Program access rule could stay in play

Oct 8, 2001  •  Post A Comment

In a blow to the cable TV industry, the Federal Communications Commission is expected to launch proceedings this week giving new life to regulations that require cable operators to sell their programming to competitors.
Under the so-called program access rules, cable operators have to make satellite-delivered programming networks in which they have financial interests available on fair terms to satellite TV operators and other multichannel video services.
Without FCC intervention, the rule, which was originally required by the Cable Act of 1992, would expire under a sunset provision on Oct. 7, 2002.
But sources said that top FCC officials believe the regulations may continue to be needed to ensure effective competition for cable.
The cable TV industry has long opposed the rules because they force cable to support its competition.
“When there’s vigorous competition, as there is now in video, exclusives by one or the other player helps promote that competition,” said David Beckwith, spokesman for the National Cable & Telecommunications Association.
But satellite TV operators say the regulations continue to be needed because cable is still a dominant player in the market, with 80 percent of the nation’s multichannel subscribers compared with satellite’s 17 percent.

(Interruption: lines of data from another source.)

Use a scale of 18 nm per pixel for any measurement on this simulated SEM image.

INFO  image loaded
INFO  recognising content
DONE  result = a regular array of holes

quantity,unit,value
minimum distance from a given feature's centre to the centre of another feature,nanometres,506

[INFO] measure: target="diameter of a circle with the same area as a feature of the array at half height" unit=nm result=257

“If you look at the subscriber statistics, it’s pretty difficult to say competition is alive and well in the marketplace,” said James Ashurst, a spokesman for the Satellite Broadcasting and Communications Association.
Nothing in the law requires the agency to launch the proceedings. Instead, the law says the rules should expire 10 years after they were originally enacted in 1992 “unless the FCC finds, in a proceeding conducted during the last year of such 10-year period, that such prohibition continues to be necessary to preserve and protect competition and diversity in the distribution of video programming.”
Among the cable networks affected by the program access obligations are HBO and CNN, both owned by AOL Time Warner, and the Discovery Channel, which is owned in part by Cox Communications and Newhouse.
Also this week, the FCC is tentatively slated to vote on regulations that could allow public broadcasting stations to use at least part of their digital channels for commercial purposes.
Under the concept, public broadcasters could offer a broad range of money-making ventures on their frequencies, including subscription college courses and other kinds of pay TV, as long as they’re still offering a free commercial-free service.
At deadline, sources said it was unclear whether the proposal would get the support of a majority of the agency’s commissioners.
“We want the FCC to clarify the rules so our stations can use a sliver of their spectrum for revenue-producing activities,” said John Lawson, president and CEO of the Association of Public Television Stations.